Anatomy of violence
KARACHI is the focus of attention — once again. And the reason, once again, is violence.
Organised, politically motivated violence first surfaced during military rule in the mid-1980s and has continued unabated for more than a quarter of a century.
Land, water tanker, arms and other criminal mafias engaged in extortion, kidnapping for ransom, armed robberies, car and phone snatchings, etc have made hay while the sun has been hidden by dark clouds of political turmoil.
Calls have been made and are being made to de-weaponise the city, eliminate no-go areas, hand over the city to the army, improve intelligence, induct honest officers into the police force and reform the police, carry out targeted operations without discrimination, and so on. Many efforts have been made in this regard — repeatedly, but to no avail.
The real problem lies in the fact that all stakeholders — politicians, police, military, media, business community and the intelligentsia — and now the judiciary as well — view the Karachi situation as a law and order problem.
It needs to be recognised, however, that the law and order problem is a product of a much larger malaise.
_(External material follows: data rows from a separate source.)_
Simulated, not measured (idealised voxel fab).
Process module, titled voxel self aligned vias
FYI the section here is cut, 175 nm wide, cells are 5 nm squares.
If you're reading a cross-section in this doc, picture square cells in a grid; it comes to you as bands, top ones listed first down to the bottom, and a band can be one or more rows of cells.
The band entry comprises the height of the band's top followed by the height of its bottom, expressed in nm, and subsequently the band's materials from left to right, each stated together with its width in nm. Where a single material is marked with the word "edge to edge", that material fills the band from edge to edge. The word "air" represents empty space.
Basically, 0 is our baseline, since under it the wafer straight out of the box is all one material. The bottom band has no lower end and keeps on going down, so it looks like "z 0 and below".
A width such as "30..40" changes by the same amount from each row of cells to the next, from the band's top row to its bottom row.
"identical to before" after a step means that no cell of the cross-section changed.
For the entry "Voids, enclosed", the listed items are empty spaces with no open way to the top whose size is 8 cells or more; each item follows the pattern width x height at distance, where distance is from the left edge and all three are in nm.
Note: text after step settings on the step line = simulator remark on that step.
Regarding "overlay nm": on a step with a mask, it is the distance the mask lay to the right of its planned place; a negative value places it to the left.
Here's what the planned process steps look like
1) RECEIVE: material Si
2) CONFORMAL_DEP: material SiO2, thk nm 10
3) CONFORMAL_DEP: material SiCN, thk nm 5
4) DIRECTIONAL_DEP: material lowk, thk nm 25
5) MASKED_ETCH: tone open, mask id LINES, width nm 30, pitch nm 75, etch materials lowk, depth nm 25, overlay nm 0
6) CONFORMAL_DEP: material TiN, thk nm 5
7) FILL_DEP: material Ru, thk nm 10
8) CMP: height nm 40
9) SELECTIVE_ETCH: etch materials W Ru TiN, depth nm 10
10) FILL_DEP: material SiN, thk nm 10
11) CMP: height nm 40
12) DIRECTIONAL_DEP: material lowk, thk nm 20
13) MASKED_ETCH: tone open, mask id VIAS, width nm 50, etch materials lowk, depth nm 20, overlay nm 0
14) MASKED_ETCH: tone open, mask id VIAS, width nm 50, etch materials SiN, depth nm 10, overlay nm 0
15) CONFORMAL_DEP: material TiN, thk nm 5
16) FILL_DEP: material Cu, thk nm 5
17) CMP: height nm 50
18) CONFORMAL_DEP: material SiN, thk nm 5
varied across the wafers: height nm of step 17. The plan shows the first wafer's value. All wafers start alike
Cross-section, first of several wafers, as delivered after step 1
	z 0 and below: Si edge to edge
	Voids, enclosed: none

The stark fact is that Karachi has suffered from a total breakdown of the social contract — an essential, implicit agreement between various interest groups on the broad contours of governance, based on which all societies and states exist and function. Resultantly, Karachi is the battleground for three different wars.
The first battlefront in Karachi is a product of the demographic convulsions that the city has gone through and is continuing to experience. According to the Population Census 1941, the linguistic composition of the city was as follows: 60pc Sindhi, 12pc Gujrati, 9pc Balochi, 7pc Punjabi, 6pc Urdu, and 3pc Pashtu.
The 1950 census showed the Urdu- speaking population rising to 50pc and the Sindhi-speaking population falling to 14pc. Within a decade, Karachi had been transformed from a Sindhi city to an Urdu-speaking city.
This upheaval has defined and continues to define Sindh’s politics. Sindhis have strived over the last six decades to retain control of Karachi, despite their demographic decline in the city.
The Urdu-speaking population redefined themselves as Mohajirs and emerged as an organised political force in the 1980s; thereby providing overt shape to the underlying political conflict.
Legally, Karachi is part of Sindh; politically, it stands apart. The PPP represents Sindh as a whole, but does not have effective representation from Karachi. The MQM represents Karachi. Even when the two are in a coalition, they function as two separate governments.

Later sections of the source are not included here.